Thursday, May 2, 2019

Machines Like Me, by Ian McEwan



An interesting mess from Ian McEwan

I confess to struggling with the novels of Ian McEwan. He's a skilled story teller, that's for sure, his characters and plots always get you in. One of the reasons he's so successful, I think, is that it's easy to see yourself in his books. The tricky situations, moral quandaries and difficult personalities. He's also such an astute observer that you find yourself marvelling at how succinctly he can encapsulate complex truths. There's one section in Machines Like Me where he describes cowardice as the result of an overactive imagination. We become immobilised when we imagine all the bad things that can happen in a situation. Having said all that, I still find McEwan's novels a bit of a let down. They're so slick and professional, McEwan is the consummate writer, and yet they leave me with an empty feeling. Some ingredient seems missing. I've only read the earlier and later novels, not the middle ones, so it's most likely I've missed the ones that tick all the boxes. Friends of mine swear by his novels and I trust their taste.

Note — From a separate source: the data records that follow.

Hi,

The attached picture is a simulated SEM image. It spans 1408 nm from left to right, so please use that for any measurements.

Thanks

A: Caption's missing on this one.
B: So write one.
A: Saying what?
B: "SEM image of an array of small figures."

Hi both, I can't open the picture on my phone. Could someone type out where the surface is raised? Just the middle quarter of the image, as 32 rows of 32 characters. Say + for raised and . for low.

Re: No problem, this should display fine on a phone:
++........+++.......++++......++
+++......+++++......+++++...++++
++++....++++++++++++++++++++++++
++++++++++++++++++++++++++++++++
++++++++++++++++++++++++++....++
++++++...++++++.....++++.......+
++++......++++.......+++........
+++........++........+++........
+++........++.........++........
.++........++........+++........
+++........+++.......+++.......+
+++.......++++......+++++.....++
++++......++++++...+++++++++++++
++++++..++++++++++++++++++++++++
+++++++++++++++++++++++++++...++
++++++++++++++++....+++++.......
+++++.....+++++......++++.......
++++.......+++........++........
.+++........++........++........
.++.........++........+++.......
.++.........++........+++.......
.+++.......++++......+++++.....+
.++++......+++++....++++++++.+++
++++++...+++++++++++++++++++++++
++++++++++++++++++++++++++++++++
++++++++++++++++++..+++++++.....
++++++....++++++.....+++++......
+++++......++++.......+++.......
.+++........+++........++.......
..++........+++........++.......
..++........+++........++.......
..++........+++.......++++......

McEwan's latest, Machines Like Me, is set in England in 1982. The Falklands War is being fought. Alan Turing, genius code breaker and early father of the modern computer, has lived on and prospered rather than die a premature death. Thirty-two year old Charlie Friend has bought an early model robot, named Adam. A hyper intelligent android, he has to be programmed with various personality settings. He decides to program Adam with the help of his girlfriend, Miranda, who conveniently lives in the flat above him. The whole idea is that Adam will in some way be their creation, their child almost.

Adam is plugged in and comes to “life”. Soon enough he is hoovering up all the information available on the world wide web and processing it. He tells Charlie there is something dodgy about Miranda, and to beware. Secrets come out. Miranda was involved in a court case involving rape, but she lied giving evidence. We learn more. The lying was done in the service of a greater justice. Seeing it was Adam's artificial intelligence that prompted these confessions, the relationship between Charlie, Miranda and Adam becomes complex. Bizarrely so. When Adam declares he's in love with Miranda, Charlie exclaims, perhaps preempting the reader's reaction, “Ridiculous!” Things get weirder when Adam asks Miranda if he can perform a voyeuristic sex act in front of her. The story haphazardly resolves itself when Miranda and Charlie come to terms with the past, shuffle Adam back off to the factory (where Alan Turing makes a second appearance) and settle down to a normal relationship.

What to make of all of this is anyone's guess. The story seems to have three main aspects. Firstly there's the relationship between Miranda and Charlie, secondly there is Adam, raising questions about the role of technology, and lastly there is the time-frame aspect. Sizeable chunks of the novel are devoted to the Falklands War, Thatcher and the British Labour Party. In some ways it feels like McEwan is using the novel as a way of reliving his early thirties (he was thirty-four at the time). None of these three parts fit together entirely well. Often you even wonder if McEwan himself is taking the story seriously. How are we supposed to treat Adam – as robot or human? By and large, he's treated as human, but every now and again we'll be reminded he's non-human. Which is it? McEwan doesn't strive to imagine a new consciousness or way of being for Adam. It's tempting to call this laziness, but McEwan is not intellectually indolent, so Adam remains a mystery, a weird conceptual void.

Machines Like Me is not science fiction. McEwan doesn't imagine an alternate world. Nor is it really speculative fiction. There's no daring proposal of new ideas. McEwan rather riffs on a lot of favourite topics. This all makes for interesting reading. Indeed, I found the first half very compelling and enjoyable. But by the second half I couldn't figure out how all the different aspects were going to merge together to form a coherent whole. The ending fell like an abrupt full stop. McEwan had suddenly packed up his pens, left his desk and told the reader, Work it out for yourself!

I'm still scratching my head.

Machines Like Me, by Ian McEwan. Published by Jonathan Cape.